Secure your Apollo GraphQL server with Semgrep

MalBot · August 29, 2023, 1:05pm

By Vasco Franco

tl;dr: Our publicly available Semgrep ruleset has nine new rules to detect misconfigurations of versions 3 and 4 of the Apollo GraphQL server. Try them out with semgrep --config p/trailofbits!

When auditing several of our clients’ Apollo GraphQL servers, I kept finding the same issues over and over: cross-site request forgery (CSRF) that allowed attackers to perform actions on behalf of users, rate-limiting that allowed attackers to brute-force passwords or MFA tokens, and cross-origin resource sharing (CORS) misconfigurations that allowed attackers to fetch secrets that they shouldn’t have access to. Developers overlook these issues for multiple reasons: bad defaults in version 3 of the Apollo GraphQL server (e.g., the csrfProtection option does not default to true), a lack of understanding or knowledge of certain GraphQL features (e.g., batched queries), and a lack of understanding of certain web concepts (e.g., how the same-origin policy [SOP] and CORS work).

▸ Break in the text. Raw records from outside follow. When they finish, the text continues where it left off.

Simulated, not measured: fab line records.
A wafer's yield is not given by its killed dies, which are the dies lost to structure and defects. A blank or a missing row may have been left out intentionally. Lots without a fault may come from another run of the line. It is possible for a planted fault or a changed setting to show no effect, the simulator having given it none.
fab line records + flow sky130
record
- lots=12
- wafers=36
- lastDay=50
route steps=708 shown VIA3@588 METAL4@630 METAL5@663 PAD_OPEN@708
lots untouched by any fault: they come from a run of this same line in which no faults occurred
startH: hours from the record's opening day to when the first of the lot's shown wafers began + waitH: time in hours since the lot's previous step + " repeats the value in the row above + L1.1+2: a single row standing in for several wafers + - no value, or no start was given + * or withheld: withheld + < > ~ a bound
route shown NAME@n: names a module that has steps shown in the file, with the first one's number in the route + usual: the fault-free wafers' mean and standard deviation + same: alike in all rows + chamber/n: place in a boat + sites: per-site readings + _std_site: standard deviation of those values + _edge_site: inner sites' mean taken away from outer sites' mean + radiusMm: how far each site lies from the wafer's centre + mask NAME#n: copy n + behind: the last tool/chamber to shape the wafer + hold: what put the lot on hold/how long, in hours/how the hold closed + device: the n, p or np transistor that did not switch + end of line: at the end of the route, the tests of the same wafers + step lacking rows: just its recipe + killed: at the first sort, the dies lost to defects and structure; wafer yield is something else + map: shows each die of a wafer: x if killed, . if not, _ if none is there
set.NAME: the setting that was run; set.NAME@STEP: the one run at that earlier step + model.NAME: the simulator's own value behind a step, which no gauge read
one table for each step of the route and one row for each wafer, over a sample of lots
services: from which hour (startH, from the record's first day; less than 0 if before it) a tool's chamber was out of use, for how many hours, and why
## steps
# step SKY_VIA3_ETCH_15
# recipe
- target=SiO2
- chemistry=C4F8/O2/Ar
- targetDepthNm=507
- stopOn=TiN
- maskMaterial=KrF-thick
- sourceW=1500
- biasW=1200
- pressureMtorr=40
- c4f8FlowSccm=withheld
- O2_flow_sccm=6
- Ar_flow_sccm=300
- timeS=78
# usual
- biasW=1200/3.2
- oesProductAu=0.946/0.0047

Finding the same issues repeatedly motivated me to use some internal research and development (IRAD) time to consistently detect some of these issues in our future audits, leaving more time to find deeper, more complex bugs. Semgrep—a static analysis tool used to detect simple patterns that occur in a single file—was the obvious tool for the job because the issues are easy to detect with grep-like constructs and don’t require interprocedural or other types of more complex analysis.

We open sourced Semgrep rules that find Apollo GraphQL server v3 and v4 misconfigurations. Our rules leverage Semgrep’s taint mode to make them easier to write and to increase their accuracy. Go test your GraphQL servers!

We previously publicly released Semgrep rules to find Go concurrency bugs and misuses of machine learning libraries.

Common GraphQL issues

GraphQL has several design choices that make some vulnerabilities, such as CSRF, more prevalent than in typical REST servers. Of course, GraphQL servers also suffer from all the usual problems: access control issues (e.g., an access control flaw in GitLab that disclosed information about private users, or a bug in HackerOne that allowed attackers to disclose users’ confidential data), SQL injections (e.g., a SQL injection in HackerOne’s GraphQL server), server-side request forgery (SSRF), command injection, and many others.

This blog post will cover the rules we created to detect CSRF and CORS misconfigurations. We’ll also show how using Semgrep’s taint mode can save you time and increase your rules’ accuracy by reducing the number of patterns you need to define all the ways in which a value can flow into a sink.

CSRF

CSRF is an attack that allows malicious actors to trick users into performing unwanted operations (e.g., editing the user’s profile) in websites they’re authenticated to. If you’re unfamiliar with the details, read more about CSRF attacks in PortSwigger’s Web Security Academy CSRF explanation.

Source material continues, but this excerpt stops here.